Of course that doesn’t mean you should conceal what you think. Pastors are called to preach the whole counsel of God (Acts 20:27), and I think that means pastors should be transparent about how they understand biblical teaching on subjects of theological controversy. They should be intentional about both saying what they think and also sustaining brotherhood across divisions within the church. I don't think doing both at the same time is so hard, if you really want to do it. The question is whether we really want it!
There is actually a great deal of common ground between Calvinism and other traditions, and not just on other topics but specifically on soteriology. I point to a lot of these areas in the book. We should affirm our agreement where it really exists, and remind ourselves of the common foundation we share in Christ.

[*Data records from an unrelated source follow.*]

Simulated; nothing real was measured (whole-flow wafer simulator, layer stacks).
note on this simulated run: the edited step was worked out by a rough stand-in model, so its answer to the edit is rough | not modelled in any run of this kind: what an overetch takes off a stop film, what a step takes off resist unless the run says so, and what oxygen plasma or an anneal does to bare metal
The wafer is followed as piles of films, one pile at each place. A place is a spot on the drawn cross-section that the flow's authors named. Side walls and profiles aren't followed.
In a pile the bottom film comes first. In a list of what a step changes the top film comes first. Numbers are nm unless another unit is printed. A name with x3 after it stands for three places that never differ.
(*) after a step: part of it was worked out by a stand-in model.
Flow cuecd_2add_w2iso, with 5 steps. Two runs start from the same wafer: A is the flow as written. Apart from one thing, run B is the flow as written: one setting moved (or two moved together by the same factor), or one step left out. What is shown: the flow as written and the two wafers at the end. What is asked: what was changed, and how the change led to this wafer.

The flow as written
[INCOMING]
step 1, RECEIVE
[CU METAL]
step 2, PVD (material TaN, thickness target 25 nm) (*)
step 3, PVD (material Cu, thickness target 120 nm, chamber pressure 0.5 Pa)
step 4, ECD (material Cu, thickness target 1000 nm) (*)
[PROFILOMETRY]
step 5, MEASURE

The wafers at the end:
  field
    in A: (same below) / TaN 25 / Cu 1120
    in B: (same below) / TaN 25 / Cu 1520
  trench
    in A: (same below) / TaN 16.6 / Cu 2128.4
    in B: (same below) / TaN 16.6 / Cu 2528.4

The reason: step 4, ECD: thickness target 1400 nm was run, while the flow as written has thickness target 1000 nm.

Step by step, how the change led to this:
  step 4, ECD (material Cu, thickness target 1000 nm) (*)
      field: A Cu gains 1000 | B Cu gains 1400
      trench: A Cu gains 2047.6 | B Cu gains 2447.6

A lot will depend on local context. Pastors in churches with a formal confessional commitment to Calvinism will handle this differently from pastors in other churches. Pastors should respect the commissioning process and the authority of their church governance structure. If that process and that structure aren’t confessionally Calvinist, you should remember that your church didn’t “sign up” for Calvinism, and you don’t want to make them feel hijacked or hoodwinked. And it would be very wrong to avoid the topic of Calvinism during the discernment process before accepting a call, and then suddenly start hitting people over the head with Calvinism every Sunday in an aggressive way. Pastors in denominations or other contexts where Calvinism is the subject of heated controversy will have to be especially sensitive. Building and maintaining strong personal relationships with congregants who might be offended is well worth the effort.
I should add that I’m not a pastor myself. I’ve served as a deacon and Sunday school teacher, but not in the pulpit. I have great respect and an abiding love for the pastoral office, but am not called to it. So pastors can take my advice about pastoring with whatever sized grain of salt they think is appropriate. But I’m active in church life, and I’ve seen a lot of the challenges churches face in terms of interpersonal dynamics and people being unhappy with what’s being preached, so I feel like I can say something.
In the course of writing this book, what new reasons for rejoicing in God did you discover?
I hadn’t originally intended it to be this way, but this turned out to be a very intensely personal book. I set out to write about general theological issues and ended up talking specifically about a lot of my own struggles and challenges. It was pretty uncomfortable at times! But I had to do it; every time I wanted to illustrate a point to make it clear, I kept coming back to my experiences. And rethinking how those experiences, tough though they were, ultimately redounded to God’s glory gave me a lot of new insight and rejoicing.